SECTION 6. PERCENTAGE RENT

      (a) Sublessee shall pay to Sublessor as additional rent, a percentage rental of two percent (2%) annually of the “gross receipts” that exceed: (i) $12,977,500.00 during Yrs. 1-5; (ii) $13,626,375.00 during Yrs. 6 through the remainder of the initial term; (iii) $14,275,251.00 during the first renewal term; and (iv) $15,573,000.00 during the second renewal term.
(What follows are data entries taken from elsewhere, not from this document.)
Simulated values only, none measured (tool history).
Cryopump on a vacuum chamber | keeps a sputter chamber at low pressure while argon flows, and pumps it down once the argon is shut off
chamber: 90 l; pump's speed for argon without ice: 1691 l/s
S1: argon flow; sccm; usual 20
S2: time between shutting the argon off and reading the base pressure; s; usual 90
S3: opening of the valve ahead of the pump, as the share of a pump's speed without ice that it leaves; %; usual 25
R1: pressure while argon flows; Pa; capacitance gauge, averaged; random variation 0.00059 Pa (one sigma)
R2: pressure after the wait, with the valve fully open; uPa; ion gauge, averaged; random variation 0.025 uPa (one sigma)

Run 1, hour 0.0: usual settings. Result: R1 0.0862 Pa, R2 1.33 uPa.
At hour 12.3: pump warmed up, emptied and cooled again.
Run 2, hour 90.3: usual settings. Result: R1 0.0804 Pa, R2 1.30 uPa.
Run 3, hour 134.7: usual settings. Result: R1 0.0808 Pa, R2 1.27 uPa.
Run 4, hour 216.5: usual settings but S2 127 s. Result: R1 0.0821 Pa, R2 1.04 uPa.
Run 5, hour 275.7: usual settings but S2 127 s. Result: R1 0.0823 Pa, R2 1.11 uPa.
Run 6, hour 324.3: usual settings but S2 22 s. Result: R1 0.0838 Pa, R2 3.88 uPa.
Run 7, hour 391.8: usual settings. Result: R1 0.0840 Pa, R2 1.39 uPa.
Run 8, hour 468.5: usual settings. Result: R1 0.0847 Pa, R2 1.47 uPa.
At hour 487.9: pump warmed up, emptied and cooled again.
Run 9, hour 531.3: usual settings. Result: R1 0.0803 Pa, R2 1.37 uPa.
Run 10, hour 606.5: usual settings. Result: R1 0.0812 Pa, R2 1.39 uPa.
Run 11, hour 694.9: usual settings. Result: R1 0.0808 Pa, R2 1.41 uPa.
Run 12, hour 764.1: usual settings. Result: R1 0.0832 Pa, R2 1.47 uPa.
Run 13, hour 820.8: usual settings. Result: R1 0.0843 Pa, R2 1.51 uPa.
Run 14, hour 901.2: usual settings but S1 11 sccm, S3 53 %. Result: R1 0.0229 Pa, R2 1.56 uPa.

      (b) For purposes hereof, a sublease year shall consist of a consecutive twelve (12) calendar month period commencing on the commencement of the term of this Sublease; provided, however, that if this Sublease commences on a day other than the first day of a calendar month, then the first sublease year shall consist of such fractional month plus the next succeeding twelve (12) full calendar months, and the last sublease year shall consist of the period commencing from the end of the preceding sublease year and ending with the end of the term of the Sublease, whether by expiration of term or otherwise. In the event percentage rental shall commence to accrue on a day other than the first day of a sublease year, the percentage rental for such sublease year shall be adjusted on a pro rata basis, based upon the actual number of days in such sublease year.

      (c) Each sublease year shall constitute a separate accounting period, and the computation of percentage rental due for any one period shall be based on the gross receipts for such sublease year.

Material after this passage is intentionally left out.